Unfortunately, this type of instruction is not accurately reflected in our measurements. Certainly limited head counts and use statistics do not paint an accurate picture of this work, nor do brief reactionary evaluations.  These evaluations are important and necessary, especially when reporting to organizations outside the library, but they fail to assess whether or not learning objectives are being met.
What’s out there now?
Academic libraries recognize that the reactionary evaluation of instruction often falls short, and have developed tools to help libraries make sure students and users are meeting learning objectives. These include guidelines such as ACRL’s “Information Literacy Competency Standards for Higher Education,” “Standards for Proficiencies for Instruction Librarians and Coordinators: A Practical Guide,” and skills tests such as Project SAILS. These guidelines give a framework for conducting meaningful evaluation for instruction librarians. And although there is no shortage of literature to be found on the subject of library instruction and assessment, we are only beginning to see similar literature and tools dealing with evaluating instruction in archives and special collections. A good example of this emerging interest can be found in Michelle McCoy’s article, “The Manuscript as Question: Teaching Primary Sources in the Archives – The China Missions Project.” McCoy details methods for the planning, instruction, and innovative assessment of a collaborative effort between the special collections and archives department at DePaul University and Professor Warren Schultz’s undergraduate History 199 Historical Concepts and Methods class.
Arguably the most important current project appearing in the assessment literature for archives and special collections is the Mellon-funded Archival Metrics Project, which includes models for assessing instruction (discussed at length below). In addition to the products themselves, Archival Metrics investigators have produced papers detailing initial studies for the project such as Duff and Cherry’s “Archival orientation for undergraduate students: An exploratory study of impact.“
Although we appear to be making progress, current assessment practices of efforts to instruct patrons on the use of special collections resources — both the materials themselves and the many discovery tools we’ve created (finding aids, databases, and subject guides) — would probably not receive a passing grade. Measuring and quantifying the journey is a daunting task.
While we should not stop collecting the statistics that are needed by ARL, the general library community — and especially special collections — should have a clear understanding of what these numbers actually represent. Any instruction or reference librarian will tell you that a headcount for their curricular sessions or a tally mark for a reference transaction does not adequately measure what they do or the instruction they provide. Especially when tally sheets obscure the difference between a quick question lookup and an hour-long research consultation at the desk.

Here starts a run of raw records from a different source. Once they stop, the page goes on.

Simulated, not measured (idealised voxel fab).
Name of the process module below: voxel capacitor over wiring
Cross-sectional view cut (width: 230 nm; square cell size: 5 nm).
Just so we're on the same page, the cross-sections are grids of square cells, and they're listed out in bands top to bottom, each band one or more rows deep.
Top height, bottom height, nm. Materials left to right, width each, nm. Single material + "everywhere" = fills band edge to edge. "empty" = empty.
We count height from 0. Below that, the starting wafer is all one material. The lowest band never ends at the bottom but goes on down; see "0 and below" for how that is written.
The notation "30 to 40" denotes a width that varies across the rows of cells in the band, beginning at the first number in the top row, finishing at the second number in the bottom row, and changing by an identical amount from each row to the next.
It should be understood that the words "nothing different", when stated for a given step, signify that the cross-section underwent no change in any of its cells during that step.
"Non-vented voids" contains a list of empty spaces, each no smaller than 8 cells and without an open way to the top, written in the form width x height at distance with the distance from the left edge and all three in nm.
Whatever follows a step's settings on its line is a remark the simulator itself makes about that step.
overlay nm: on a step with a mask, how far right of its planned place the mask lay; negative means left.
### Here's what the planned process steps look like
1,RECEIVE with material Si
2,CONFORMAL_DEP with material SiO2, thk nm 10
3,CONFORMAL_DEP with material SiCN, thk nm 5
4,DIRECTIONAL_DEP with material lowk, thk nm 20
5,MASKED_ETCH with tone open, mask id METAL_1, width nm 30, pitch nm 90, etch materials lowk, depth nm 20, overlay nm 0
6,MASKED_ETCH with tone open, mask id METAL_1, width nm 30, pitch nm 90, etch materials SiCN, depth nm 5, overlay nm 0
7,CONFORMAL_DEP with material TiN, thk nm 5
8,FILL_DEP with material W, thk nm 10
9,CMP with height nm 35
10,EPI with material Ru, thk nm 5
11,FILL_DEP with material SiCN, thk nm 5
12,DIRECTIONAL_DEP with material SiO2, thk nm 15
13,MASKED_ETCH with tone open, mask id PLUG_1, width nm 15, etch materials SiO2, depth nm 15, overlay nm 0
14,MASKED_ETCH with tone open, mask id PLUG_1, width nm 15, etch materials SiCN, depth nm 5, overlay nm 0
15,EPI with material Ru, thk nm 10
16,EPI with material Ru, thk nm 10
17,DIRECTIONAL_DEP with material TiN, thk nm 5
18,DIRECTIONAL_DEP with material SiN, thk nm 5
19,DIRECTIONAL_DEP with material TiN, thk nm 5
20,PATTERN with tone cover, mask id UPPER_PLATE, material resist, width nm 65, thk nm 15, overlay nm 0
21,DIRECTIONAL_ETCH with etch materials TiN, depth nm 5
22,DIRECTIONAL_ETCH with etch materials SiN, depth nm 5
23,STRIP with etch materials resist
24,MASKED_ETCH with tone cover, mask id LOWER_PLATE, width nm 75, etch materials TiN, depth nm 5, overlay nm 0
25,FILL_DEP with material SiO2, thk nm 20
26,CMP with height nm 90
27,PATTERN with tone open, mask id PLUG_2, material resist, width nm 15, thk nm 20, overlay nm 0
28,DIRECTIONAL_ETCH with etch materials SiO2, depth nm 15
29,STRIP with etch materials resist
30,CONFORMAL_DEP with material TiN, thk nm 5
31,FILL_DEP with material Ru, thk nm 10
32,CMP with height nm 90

We face a number of difficulties in achieving the goal of both establishing and collecting useful assessment metrics. In addition to a lack of policies or plans regarding curricular outreach and engagement, special collections often do not have positions designated to conduct instructional outreach. As discussed earlier, these duties often fall to the person in the department with the greatest subject knowledge, or the most available time. It will be difficult to take on additional duties — especially when there are no easy answers and many special collections are short on staff and funding — but we offer some suggestions for ways that special collections might start.
Assessing the Journey
First, we must share. Some special collections are reaching students and evaluating their work with them in innovative ways, and the success of these efforts needs to be promoted.
Some of these innovations include:
- Making early contact with graduate student instructors so that they have experience working with special collections before they enter faculty positions;
- Working with subject librarians to incorporate relevant material into their teaching efforts;
- Giving awards to undergraduate research projects that make extensive use of the collections;
- Working with students to create virtual and physical exhibits highlighting materials used in special collections.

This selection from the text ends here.